CIRD47040 - Intangible assets: international issues: company ceases to be resident in UK: deferral of taxable credit: general

CTA09/S860

Circumstances where provision applies

This section applies where:

  • a company holding goodwill or an intangible asset ceases to be resident in the UK before 1 January 2020,
  • the asset is deemed to be realised and reacquired at market value under the rule described in CIRD47030,
  • the asset is held for the purposes of a trade carried on through a foreign permanent establishment,
  • the market value exceeds the original tax cost of the asset; and
  • the company and another company, which remains resident in the UK and of which the first company is a 75% subsidiary (see CIRD40030), jointly elect within two years of the change of residence for the provision to apply.

(FA03/S153 (1) inserted the words ‘permanent establishment’ in place of ‘branch or agency’, which was used in the original provision in FA02/SCHEDULE29/PARA109(1), and this change is effective for all accounting periods beginning on or after 1 January 2003.)

Treatment

In these circumstances recognition under CTA09/PART8 of the excess of the deemed realisation proceeds over the original cost of the asset may be deferred until the earlier of the time when:

  • the intangible asset is realised if that is less than six years after the date the company ceased to be resident in the UK, or
  • the 75% subsidiary relationship is broken in one of the three ways described below.

On such an event the taxable credit deferred is regarded as arising to the company remaining resident in the UK at the time of the event. It is treated as a non-trading credit in its hands (see CIRD13530 onwards).

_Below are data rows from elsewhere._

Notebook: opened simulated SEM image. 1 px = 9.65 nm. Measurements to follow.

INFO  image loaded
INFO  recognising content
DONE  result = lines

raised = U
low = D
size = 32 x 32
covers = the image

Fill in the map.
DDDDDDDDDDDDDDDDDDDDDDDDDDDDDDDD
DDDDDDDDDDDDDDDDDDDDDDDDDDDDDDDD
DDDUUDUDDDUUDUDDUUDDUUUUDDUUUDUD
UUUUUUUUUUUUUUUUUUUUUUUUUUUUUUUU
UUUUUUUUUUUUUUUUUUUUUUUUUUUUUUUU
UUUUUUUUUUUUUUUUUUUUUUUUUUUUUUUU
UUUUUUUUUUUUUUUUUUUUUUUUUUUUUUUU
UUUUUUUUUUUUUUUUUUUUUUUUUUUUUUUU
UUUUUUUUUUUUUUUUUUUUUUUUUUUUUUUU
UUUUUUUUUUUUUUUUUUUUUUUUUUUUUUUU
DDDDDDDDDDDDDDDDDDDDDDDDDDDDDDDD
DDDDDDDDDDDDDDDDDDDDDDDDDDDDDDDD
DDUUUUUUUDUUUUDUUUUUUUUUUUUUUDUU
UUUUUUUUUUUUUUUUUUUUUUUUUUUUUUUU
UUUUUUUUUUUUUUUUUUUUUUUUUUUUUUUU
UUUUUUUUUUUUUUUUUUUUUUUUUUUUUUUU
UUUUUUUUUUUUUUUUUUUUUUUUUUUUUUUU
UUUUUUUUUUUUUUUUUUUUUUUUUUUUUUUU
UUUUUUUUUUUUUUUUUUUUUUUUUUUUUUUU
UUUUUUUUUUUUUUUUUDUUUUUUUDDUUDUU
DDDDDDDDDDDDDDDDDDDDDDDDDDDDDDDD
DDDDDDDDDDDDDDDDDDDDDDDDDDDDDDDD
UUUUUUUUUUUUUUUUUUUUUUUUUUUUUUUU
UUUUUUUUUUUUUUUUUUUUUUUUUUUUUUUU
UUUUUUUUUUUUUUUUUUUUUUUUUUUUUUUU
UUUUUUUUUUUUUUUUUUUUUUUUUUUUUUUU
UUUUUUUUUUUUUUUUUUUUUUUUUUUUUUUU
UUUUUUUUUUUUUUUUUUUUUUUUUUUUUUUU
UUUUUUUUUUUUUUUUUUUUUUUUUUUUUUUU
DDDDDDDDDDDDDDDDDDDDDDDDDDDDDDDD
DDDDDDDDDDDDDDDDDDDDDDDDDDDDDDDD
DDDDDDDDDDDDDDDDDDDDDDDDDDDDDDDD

Where recognition of the credit is triggered by the part-realisation of the goodwill or intangible asset by the company no longer resident in the UK there are special rules to determine how much of the taxable credit deferred is to be recognised. These are described in CIRD47050.

Circumstances where 75% subsidiary relationship regarded as broken

The 75% subsidiary relationship between the two companies making the election to defer the taxable credit is broken if at any time (not just within six years) either:

  • the company which remains resident in the UK (‘company B’) disposes of enough ordinary shares in the company which left the UK (‘company A’) to cause company A to cease to be a 75% subsidiary, or
  • company B disposes of ordinary shares in A after A has ceased to be a 75% subsidiary of B other than as a result of a share disposal, or
  • company B ceases to be resident in the UK.

The second bulleted circumstance triggering recovery of the deferred taxable credit above addresses the possibility that company A could have ceased to be a 75% subsidiary of company B other than by the disposal of shares by B (which would have come within the first bullet). For example, company A could have issued sufficient additional ordinary shares to a third party to bring B’s interest below 75%.

Other points to note

  1. Only the excess of the market value of the asset over its tax cost (not its tax written down value) can be deferred under this provision.
  2. The realisation of assets six years or more after the company ceases to be resident do not trigger recovery of the deferred taxable credit.
  3. This relief is equivalent to that in TCGA92/S187 (see CG42430 onwards).
  4. CTA09/S860 was repealed by FA19/S23 with effect from 1 January 2020.